Nestlé (SWX: NESN) confirmed Monday that thieves made off with a truck carrying more than 413,000 KitKat chocolate bars while the vehicle was in transit across Europe, in a theft the company says it is disclosing publicly to spotlight an escalating wave of cargo crime on the continent.
The missing shipment weighs approximately 12 tonnes and consists of 413,793 units from KitKat’s new Formula One-branded chocolate range. The truck departed a production facility in central Italy last week bound for Poland — a route spanning 1,250 to 1,350 kilometers — before the vehicle and its cargo vanished. The load has not been recovered.
Regarding recent press coverage pic.twitter.com/Huh4EnFV2J
— KITKAT (@KITKAT) March 29, 2026
Nestlé said it is working with local authorities and supply chain partners to investigate the theft. The company warned that the stolen bars could surface in unofficial sales channels across European markets, but said each unit carries a unique batch code that allows retailers, wholesalers, and consumers to verify whether a product is part of the stolen consignment. Anyone who identifies a match is asked to contact local law enforcement rather than attempt to recover the goods independently.
Despite the scale of the theft, Nestlé said consumer safety is not at risk and that broader supply has not been affected. The company added that the timing ahead of Easter — one of the highest-demand periods for chocolate — makes the loss commercially significant even if shelves remain stocked.
“We’ve always encouraged people to have a break with KitKat,” a spokesperson said, “but it seems thieves have taken the message too literally and made a break with more than 12 tonnes of our chocolate. Whilst we appreciate the criminals’ exceptional taste, the fact remains that cargo theft is an escalating issue for businesses of all sizes.”

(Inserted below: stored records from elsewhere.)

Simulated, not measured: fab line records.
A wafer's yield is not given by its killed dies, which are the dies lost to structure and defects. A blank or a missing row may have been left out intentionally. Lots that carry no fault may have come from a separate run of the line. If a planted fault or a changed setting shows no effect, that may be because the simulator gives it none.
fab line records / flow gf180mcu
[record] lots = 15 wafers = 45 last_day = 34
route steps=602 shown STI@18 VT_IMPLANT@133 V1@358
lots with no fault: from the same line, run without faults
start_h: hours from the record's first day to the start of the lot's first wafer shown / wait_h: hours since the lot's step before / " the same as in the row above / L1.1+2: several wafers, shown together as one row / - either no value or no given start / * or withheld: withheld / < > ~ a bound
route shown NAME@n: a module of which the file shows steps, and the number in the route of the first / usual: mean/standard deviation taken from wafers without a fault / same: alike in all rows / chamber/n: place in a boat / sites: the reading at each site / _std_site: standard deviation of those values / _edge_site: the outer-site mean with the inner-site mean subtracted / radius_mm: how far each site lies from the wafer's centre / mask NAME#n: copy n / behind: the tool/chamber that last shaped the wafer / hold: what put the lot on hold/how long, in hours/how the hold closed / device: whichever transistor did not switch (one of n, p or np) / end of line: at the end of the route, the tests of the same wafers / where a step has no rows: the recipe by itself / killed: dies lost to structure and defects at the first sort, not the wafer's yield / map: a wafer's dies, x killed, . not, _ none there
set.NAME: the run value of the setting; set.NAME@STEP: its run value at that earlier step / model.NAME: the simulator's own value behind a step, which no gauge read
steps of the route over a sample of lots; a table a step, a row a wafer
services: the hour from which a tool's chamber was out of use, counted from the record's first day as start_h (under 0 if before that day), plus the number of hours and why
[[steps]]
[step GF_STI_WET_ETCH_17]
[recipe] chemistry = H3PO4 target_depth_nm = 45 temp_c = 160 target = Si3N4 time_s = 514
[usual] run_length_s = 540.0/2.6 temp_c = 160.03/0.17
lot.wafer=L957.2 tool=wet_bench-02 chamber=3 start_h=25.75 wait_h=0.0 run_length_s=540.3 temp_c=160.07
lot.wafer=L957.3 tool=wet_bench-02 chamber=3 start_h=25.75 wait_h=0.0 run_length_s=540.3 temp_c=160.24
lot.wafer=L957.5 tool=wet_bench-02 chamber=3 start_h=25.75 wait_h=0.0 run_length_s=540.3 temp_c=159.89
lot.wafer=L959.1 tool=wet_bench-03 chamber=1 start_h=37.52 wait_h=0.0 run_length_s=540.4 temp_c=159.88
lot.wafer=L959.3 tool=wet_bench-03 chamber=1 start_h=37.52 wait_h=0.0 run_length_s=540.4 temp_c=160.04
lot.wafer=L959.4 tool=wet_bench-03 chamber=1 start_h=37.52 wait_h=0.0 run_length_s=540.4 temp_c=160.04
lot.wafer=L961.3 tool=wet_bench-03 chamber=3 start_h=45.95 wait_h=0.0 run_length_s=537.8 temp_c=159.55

A joint report published in February by the International Union of Marine Insurance and the Transported Asset Protection Association EMEA found that nearly 160,000 cargo-related crimes were recorded across 129 countries between 2022 and 2024, with total losses running into the billions of euros. The organizations warned that the nature of cargo crime is shifting — from traditional truck hijackings toward digitally enabled fraud, including fake carriers, cloned company identities, and forged documentation.
Nestlé cited the IUMI-TAPA findings directly, saying the company chose to go public with the incident specifically to raise awareness of what it called “an increasingly common criminal trend” driven by more sophisticated criminal methods.